Dr Taroh Matsuno Wins the IMO Prize

Geneva, 18 June 2010 (WMO) – The World Meteorological Organization (WMO) has awarded its most prestigious Prize and honoured several distinguished scientists at the annual meeting of its Executive Council.  These scientists have made outstanding contributions in the field of meteorology, climatology, hydrology and related sciences.

The prizes awarded include the WMO IMO Prize, the Norbert Gerbier-MUMM International Award and the WMO Research Award for Young Scientists.
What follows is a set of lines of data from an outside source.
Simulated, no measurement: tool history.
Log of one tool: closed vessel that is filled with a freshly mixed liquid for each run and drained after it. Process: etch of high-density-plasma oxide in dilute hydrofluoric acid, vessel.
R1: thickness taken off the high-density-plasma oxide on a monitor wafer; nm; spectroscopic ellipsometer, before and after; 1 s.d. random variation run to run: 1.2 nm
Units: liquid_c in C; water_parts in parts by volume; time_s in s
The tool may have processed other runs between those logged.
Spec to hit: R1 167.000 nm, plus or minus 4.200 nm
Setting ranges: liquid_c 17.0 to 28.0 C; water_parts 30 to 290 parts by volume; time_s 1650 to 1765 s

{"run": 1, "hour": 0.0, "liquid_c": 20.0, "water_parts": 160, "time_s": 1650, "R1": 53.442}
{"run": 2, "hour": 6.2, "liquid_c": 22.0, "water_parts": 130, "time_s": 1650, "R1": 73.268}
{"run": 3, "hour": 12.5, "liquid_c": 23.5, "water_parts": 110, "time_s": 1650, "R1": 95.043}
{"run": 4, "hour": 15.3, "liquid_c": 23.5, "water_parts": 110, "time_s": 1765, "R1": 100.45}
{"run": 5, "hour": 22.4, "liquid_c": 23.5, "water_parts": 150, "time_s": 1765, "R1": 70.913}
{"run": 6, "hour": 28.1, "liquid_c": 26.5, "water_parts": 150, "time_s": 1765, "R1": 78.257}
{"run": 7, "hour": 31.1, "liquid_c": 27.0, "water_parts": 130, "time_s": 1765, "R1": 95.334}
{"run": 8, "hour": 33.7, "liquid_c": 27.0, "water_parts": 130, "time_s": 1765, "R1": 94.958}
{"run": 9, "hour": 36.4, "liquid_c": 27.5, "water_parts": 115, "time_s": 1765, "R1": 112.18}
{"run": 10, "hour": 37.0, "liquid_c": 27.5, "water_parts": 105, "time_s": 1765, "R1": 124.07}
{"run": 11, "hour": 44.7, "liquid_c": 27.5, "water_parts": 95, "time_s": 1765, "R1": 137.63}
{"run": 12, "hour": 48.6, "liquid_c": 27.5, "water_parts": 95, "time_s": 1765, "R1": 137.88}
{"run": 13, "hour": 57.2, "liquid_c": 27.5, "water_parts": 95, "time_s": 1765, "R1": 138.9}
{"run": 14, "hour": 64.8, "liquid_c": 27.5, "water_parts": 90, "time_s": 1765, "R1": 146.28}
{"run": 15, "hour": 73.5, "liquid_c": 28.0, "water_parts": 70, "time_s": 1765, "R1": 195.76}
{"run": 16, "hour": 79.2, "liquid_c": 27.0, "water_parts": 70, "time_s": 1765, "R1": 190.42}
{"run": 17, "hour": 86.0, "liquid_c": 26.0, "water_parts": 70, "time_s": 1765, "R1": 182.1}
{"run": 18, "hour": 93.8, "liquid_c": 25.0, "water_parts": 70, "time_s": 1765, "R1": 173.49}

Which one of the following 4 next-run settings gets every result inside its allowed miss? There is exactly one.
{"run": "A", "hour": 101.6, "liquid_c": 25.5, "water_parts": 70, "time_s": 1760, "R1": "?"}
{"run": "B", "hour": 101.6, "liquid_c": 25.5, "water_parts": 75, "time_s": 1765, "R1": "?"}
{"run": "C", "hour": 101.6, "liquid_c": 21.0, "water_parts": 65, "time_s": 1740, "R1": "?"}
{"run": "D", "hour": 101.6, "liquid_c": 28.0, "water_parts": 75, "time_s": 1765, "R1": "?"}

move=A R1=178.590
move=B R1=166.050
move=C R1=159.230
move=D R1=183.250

The IMO Prize, the highest WMO award, originates from WMO’s predecessor, the International Meteorological Organization (IMO), was founded in 1873. Dr Taroh Matsuno of Japan was awarded the 55th IMO Prize. Dr Matsuno is an eminent research scientist in the field of atmospheric dynamics and a distinguished leader in climate research. His leadership in climate and meteorological research and his constant devotion in the scientific community have significantly contributed to the progress of studies on climate change and will also contribute to the development of international activities/framework such as the global framework for climate services (GFCS).

The Council conferred the Norbert Gerbier-MUMM International Award for 2010 for the paper entitled “Multi-level and Multi-scale Drought Reanalysis over France with the Safran-Isba-Modcou hydrological suite”, published in the Hydrology Earth System Sciences Discussions in 2009 (Vol. 6 No. 5) by Drs J.-P Vidal, E. Martin, L. Francistéguy, F. Habets, J.-M. Soubeyroux, M. Blanchard and M. Baillon, all from France.

The Council also conferred the 2010 WMO Research Award for Young Scientists to Juan José  Ruiz, from Argentina, for the paper entitled “Application of ensemble forecasts to weather prediction at short range over South America” PhD Thesis, and to Gabriela Szepszo, from Hungary, for the paper entitled “Transient simulation of the REMO regional climate model and its evaluation over Hungary”, published in Idojaras.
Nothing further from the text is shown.